What is an Eigenquestion?
I learned about eigenquestions from this post by Coda.1
As a math nerd2, the concept immediately resonated with me.
Don’t worry! No math is required. In fact, the basic idea is simple. To quote the post:
The eigenquestion is the question where, if answered, it likely answers the subsequent questions as well.
Said another way - find the question that answers the most downstream questions, makes subsequent questions irrelevant, or constrains the answers for questions that remain.
A concrete example
Imagine you are starting a business. Congrats!
A key question every entrepreneur faces is “who are my customers?”
To start with a common framing - are you B2B? B2C? B2B2C?

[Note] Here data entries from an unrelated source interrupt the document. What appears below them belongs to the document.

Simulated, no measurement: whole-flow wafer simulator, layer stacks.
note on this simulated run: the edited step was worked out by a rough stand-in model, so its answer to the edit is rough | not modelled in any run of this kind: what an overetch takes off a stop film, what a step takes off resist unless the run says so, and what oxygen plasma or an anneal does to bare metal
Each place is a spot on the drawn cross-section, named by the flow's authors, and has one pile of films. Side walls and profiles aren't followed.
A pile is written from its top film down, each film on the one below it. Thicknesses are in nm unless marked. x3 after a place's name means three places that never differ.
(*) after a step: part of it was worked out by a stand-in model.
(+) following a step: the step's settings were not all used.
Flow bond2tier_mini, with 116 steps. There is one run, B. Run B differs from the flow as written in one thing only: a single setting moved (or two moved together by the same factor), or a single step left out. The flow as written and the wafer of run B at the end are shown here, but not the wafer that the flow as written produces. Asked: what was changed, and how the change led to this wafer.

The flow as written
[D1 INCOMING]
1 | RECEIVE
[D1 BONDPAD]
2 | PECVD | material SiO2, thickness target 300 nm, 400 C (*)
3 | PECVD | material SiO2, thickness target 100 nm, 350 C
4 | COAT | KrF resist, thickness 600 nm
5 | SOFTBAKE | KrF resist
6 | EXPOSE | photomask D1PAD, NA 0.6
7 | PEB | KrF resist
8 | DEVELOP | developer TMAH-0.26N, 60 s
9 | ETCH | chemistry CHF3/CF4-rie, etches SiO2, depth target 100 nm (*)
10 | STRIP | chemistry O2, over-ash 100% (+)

You may not have thought about it before, but your answer to that seemingly simple question answers a lot more questions (even some you may not have thought of yet).
Choosing B2B requires a totally different approach to sales than B2C. It also affects how you market, product decisions, pricing & packaging, etc… Questions that otherwise had a ton of possible answers, like “how should our data hierarchy be modeled?”, already have some, if not most, of the potential options eliminated. Why? Because some answers don’t make sense in B2B.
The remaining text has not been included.